While many cities use cultural exchanges to boost economic activity, Eindhoven in the Netherlands went the other way. The city has built close ties with Nanjing in East China on the back of a business venture by Philips, the global electronics conglomerate, which was founded in Eindhoven.

"The relationship with Nanjing was established because Philips started a joint venture in the city," says Peet Rijken, from Eindhoven's local government. "At the time, Eindhoven was basically a one-company city. This meant that what was good for Philips was good for Eindhoven, because almost all the labor force in the city worked at Philips."

But since then, exchanges between Eindhoven and Nanjing have expanded. Indeed, to celebrate the 25th anniversary of the friendship, Eindhoven has gifted Nanjing a park, named after Vincent van Gogh, the famous artist who lived near Eindhoven and is increasingly popular in China. In return, Nanjing will build a Chinese pavilion in Eindhoven, with construction expected to start later this year.

"(The gifts) will function as a window to each others' cities," says Rijken.

At the handover ceremony of the Van Gogh Friendship Park in Nanjing in September 2011, the city's major, Ji Jianye, said the focus of cooperation would be on the economy, technology, modern agriculture, culture and communications. Nanjing, for example, will introduce advanced technology for its flower industry.

Scandinavia is another area of Europe keen on building local government ties with China. In Sweden, the town of Falkenberg (population 40,000) has forged a friendship agreement with Shijiazhuang (population 10 million), capital of North China's Hebei province, taking inspiration from the "ping-pong diplomacy" of the 1970s.

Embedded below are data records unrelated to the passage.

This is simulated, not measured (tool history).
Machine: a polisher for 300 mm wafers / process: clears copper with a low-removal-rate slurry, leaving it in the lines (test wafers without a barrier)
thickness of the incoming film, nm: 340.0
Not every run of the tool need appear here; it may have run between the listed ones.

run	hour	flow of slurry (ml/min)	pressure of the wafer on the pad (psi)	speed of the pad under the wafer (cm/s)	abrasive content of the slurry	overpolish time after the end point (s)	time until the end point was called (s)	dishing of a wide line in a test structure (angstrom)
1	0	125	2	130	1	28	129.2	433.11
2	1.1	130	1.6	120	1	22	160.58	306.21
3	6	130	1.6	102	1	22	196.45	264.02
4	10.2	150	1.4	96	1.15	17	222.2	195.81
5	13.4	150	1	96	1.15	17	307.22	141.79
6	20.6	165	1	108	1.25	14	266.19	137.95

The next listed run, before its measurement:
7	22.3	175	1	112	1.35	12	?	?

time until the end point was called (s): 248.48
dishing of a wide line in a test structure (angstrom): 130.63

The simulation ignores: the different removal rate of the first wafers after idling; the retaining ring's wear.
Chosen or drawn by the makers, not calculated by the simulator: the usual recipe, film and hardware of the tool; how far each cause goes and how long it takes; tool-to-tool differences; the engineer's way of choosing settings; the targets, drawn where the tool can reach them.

"It began in 2002 as a sister-city arrangement," says Henrik Lundahl from Falkenberg's local government. "Our political leaders wanted to get in contact with China. Falkenberg has a great ping-pong history, so we started with sports."

Since then, agreements have been signed covering table tennis, education and energy. Falkenberg now has a Confucius Classroom.

"It's important for every Swedish municipality to have a broad mind and closely watch international development," Lundahl says. "China is and will be even more important internationally. Chinese culture and philosophy are interesting and give us a new perspective.

"We have much to learn from each other and the more we co-operate, the better it will be. The people of the world must not just learn to co-exist, but to develop a future together."

For Shijiazhuang, little Falkenberg's table tennis tradition made all the difference and paved the way for better understanding.

"The mayor of Falkenberg came to visit a few times, and our middle-school table tennis teams paid return visits to Sweden, and this created a lot of harmony," says Meng Shuo, vice-director of Shijiazhuang Foreign Affairs Office.

Falkenberg has been offering support in environmental protection and energy recycling to its big industrial sister city.